Utilitarianism has a straightforward and immediate appeal to many people; after all, why wouldn’t we wish to reduce suffering and maximise pleasure? In fact, there are a number of reasons to harbor reservations against the utilitarian doctrine. These include, but are not limited to seven of which I will attempt to present below.
First, pace Bentham, an objective hedonistic calculus may be impossible. Psychological states are qualitative realities that cannot be directly translated to quantitative values. How does one measure the quantum of happiness that accompanies the smell of cinnamon? And even were it possible to achieve such a measurement, there is no way to generalize this result because each successive encounter with the same phenomenon will, as a rule, invoke different psychological responses in the same individual according to diverse contexts. This problem is complicated by orders of magnitude when considering more significant experiences like childbirth or marriage.
Second, even if the first difficulty were adequately resolved, one would, once again, encounter an inherent difficulty if not impossibility in generalizing between individuals. Given that the utilitarian ideal is the augmentation of net happiness, it is necessary to obtain an objective and quantitative measure that is commensurate between various individuals. How can it be established that my capacity for happiness is comparable to that of my fellow? One may attempt to correlate the psychological experiences of pleasure and pain to given brain states, but this is not an adequate solution unless we are prepared to substantially reimagine the fundamental principles of utilitarianism such that it is no longer a question of promoting happiness and mitigating its inverse but rather one of fostering the propagation of specific brain states. What the latter would gain in respect to measurability it would forfeit in respect to intelligibility and intuitive appeal.
Third, the fundamental precept of utilitarianism is conceptually indeterminate and has no definite denotation. How do we determine that criteria to be included in the utilitarian calculus? How widely do we cast our nets? To the family? The tribe? The nation? The species? The phylum? The kingdom? The planet? The stars? “The greatest happiness for the greatest number” is so vague and abstract as to be almost meaningless in application.
Fourth, “the greatest happiness for the greatest number” is historically indeterminate and, again, possess an indefinite denotation. Even if it were possible to establish the scope of application of utilitarianism in principle and thereby satisfy the objection above, the scope in time would remain unspecified. Are we to consider the greatest good for the greatest number with an outlook that extends into the next minute? The next hour? The next year? The next generations?

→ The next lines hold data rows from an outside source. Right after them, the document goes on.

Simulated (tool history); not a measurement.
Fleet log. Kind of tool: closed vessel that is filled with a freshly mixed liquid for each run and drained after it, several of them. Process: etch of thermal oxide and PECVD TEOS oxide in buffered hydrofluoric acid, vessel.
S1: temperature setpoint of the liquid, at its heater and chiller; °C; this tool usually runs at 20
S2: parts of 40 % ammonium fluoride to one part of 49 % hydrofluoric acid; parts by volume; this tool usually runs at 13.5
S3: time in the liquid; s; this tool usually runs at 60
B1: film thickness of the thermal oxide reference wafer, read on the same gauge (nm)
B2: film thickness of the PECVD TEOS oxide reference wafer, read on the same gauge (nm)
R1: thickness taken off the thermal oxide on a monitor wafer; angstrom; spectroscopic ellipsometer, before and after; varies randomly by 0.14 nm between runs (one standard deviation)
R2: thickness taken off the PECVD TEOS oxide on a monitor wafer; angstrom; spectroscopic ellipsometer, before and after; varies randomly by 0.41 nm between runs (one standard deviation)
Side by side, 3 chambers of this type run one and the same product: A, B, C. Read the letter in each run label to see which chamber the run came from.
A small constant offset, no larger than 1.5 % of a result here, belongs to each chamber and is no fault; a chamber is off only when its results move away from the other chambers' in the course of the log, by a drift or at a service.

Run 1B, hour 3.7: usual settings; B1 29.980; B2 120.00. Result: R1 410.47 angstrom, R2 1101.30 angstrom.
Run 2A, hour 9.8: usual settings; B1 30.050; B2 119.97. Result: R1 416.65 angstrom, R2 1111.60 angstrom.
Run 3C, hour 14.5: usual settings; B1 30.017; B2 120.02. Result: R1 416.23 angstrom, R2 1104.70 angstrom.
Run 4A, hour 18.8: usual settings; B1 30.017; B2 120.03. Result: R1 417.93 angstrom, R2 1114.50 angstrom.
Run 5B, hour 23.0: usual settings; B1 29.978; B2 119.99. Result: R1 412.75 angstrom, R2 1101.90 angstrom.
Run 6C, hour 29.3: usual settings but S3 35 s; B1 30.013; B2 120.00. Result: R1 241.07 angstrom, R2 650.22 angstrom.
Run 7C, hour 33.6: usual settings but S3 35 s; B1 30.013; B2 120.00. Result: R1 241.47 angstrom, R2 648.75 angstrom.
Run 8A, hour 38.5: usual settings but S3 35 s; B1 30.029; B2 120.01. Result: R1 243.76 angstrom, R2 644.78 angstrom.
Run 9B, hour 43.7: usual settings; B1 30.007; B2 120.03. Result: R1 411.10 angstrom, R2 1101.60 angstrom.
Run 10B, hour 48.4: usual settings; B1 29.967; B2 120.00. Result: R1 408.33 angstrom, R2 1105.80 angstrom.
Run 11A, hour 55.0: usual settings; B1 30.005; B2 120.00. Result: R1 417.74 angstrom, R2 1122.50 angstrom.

Fifth, consequentialism might not represent an actionable ethical theory altogether. This objection relates to the difficulty established in the prior one: namely, how are we to establish the rightness or wrongness of a given action on the basis of an outcome that does not yet exist? It seems unreasonable to judge a given deed against a standard that is, at best, conjectural and in many cases even counterfactual. Most theories of ethics do not encounter this difficulty because they do not attempt to conceptualize human actions entirely from the outside, as it were. This is to say that most theories of ethics do not attempt to abstract a given action from the motives, intentions, and character of the agent who is carrying it out. The physics of an acorn falling from a tree can be adequately described without appeal to the internal disposition of the tree. Hence, we do not ordinarily call this an “action” but an “event.” Utilitarianism risks dissolving this distinction with the result that it ceases to be describing a theory of ethics at all.
Sixth, utilitarianism seems to encourage the scapegoat mechanism in which the interests of the minority are sacrificed for the sake of the majority. Utilitarianism, in attempting to subvert individual interests in the pursuit of the ideal of objectivity, risks losing touch with the only experience of reality that actually exists: viz. each of our perspectives. There is no such thing as happiness in the abstract outside of the experience of happiness, which is contingent on the subjectivity of individual beings. A fortiori, to issue ethical judgements on the basis of a “view-from-no-where”—which is a view that nobody inhabits—may represent an impossible notion that people only appear to accomplish through affectation.
Seventh, and finally, utilitarianism might not be a theory of ethics at all. The combined force of the objections above threaten the conclusion that utilitarianism might fail to represent a bona fide theory of ethics. Naturally, the judgement over this question will hang on what is understood by the term. There is reason, however, to demand from an ethical theory that it supply some guidance to our actions and help us orient our lives towards what is good. Practically, utilitarianism leaves so many elements of its imperatives undefined and indeterminate that it appears to be able to justify almost anything and, insofar as this is true,the guidance that it is capable of providing is worth next to nothing. An ethical theory that can only definitively recommend a course of action after that same action has already been performed and which, moreover, may not even be capable of measuring the worth of this action according to its own criterion, might appear be an ethical theory that is in need of improvement. And even if this difficulty were resolved, one might yet be inclined to demand more of such a theory than an evaluation of specific action according to a standard that that very theory set forth: “Or do you think it is such a small thing to decide on a way of living?”
 Cf. René Girard, The Scapegoat, trans. Yvonne Freccero (1986).
 Plato’s Socrates to Thrasymachus, in Republic, Book 1.